Sounds relatively straightforward, right? So why the negative reviews? The Master, even with its incredible performances (I’ve not even mentioned Amy Adams as a power-hungry and manipulative wife, or Laura Dern, as a desperately-seeking-devotee of Dodd), is a challenging movie. Where many movies tie every plot point and character up into a neat package, whether through over-the-top action and graphics, or through cheeky dialogue that gives all of its secrets away like a desperate girl/boy at his/her first college party, The Master makes you work a bit. Things are not tied together or explained. There are gaps. You are expected to fill them in. And, as I have suspected in hearing audience complaints or reading negative reviews, many folks simply don’t want to have to do that, or, having tried to do that after one viewing, have given up and decided that PTA has made a compelling, but mostly empty movie.
That assessment in particular, that The Master is incomplete, is wrong. I’m not saying that if you saw the movie and didn’t like it you’re wrong. This movie, like any piece of art, isn’t for everyone. What I am saying is that it feels very much like the movie that PTA wanted to make. That the gaps and sometimes puzzling actions are there for a very specific purpose, that they explore very particular themes. What those are, in the final analysis, is somewhat up to the viewer. But I feel very strongly that they are intentional and were done with a very specific purpose in mind.
What is the purpose, then? I can’t say for sure. But I suspect it has more to do with the spiritual struggle the characters undergo in the movie than it does with anything else. At the end of the day, this is a movie about spiritual growth and religious feeling. Not religion in the didactic or overtly bland ways of our current time, but religion in a way of genuine seeking. The images that dominate the movie — and the images in a PTA flick are every bit as important as the performances — revolve around this struggle. There is the recurring image of the wake that follows a boat, as though a comment on the relationship between our past actions and our current selves; there are the competing images of real objects/people and their simulated selves; and there is the very frequent occurrence of screens, physical barriers, like membranes between the world we inhabit and the world we seek through our spiritual struggles.

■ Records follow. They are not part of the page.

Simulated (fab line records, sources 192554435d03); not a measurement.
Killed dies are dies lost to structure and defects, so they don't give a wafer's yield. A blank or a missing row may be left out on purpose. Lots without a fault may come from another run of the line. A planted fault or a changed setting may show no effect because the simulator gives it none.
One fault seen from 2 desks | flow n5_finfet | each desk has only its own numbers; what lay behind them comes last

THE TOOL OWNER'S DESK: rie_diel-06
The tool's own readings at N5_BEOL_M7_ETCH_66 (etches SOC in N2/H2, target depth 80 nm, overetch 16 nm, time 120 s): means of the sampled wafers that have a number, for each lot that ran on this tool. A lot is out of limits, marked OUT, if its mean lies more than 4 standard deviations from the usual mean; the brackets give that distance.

But you don’t hear much about this dimension of the movie from audiences or critics. And I think the obsession with The Master being PTA’s “Scientology movie” has a lot to do with this. By focusing on this aspect of the film, audiences and critics may be forcing themselves to discount the very real, un-ironic spiritual development and struggles of the characters. Through the excesses of current-day Scientology, through the antics of Tom Cruise, through the horror-story testimonials of escaped Scientologists, we have collectively come to dismiss the religion as a sort of shorthand for the absurd and cult-like potential of new age religion. And I think many who have seen The Master have brought that baggage to their viewing of it. Please don’t. I actually think that Scientology has little-to-nothing to really add to PTA’s movie. Yes, certain plot points and characters are clearly based loosely on the beginnings of Scientology. However, I also think it is somewhat true that other versions of The Master could have been set in or based on Jesus and the early Christian church, metaphysical spiritual gurus who came to prominence in the late sixties/early seventies, or around the life of Joseph Smith and the beginnings of the Mormon Church. They would be different movies to be sure, but the themes would very much be the same. The Scientology angle, at least to my read of The Master, is just a red herring, a false starter, a distraction.
But the movie is more complex than even that. I’m already planning my next trip the theater to see it again, eyes and mind opened wider than they were the first time around.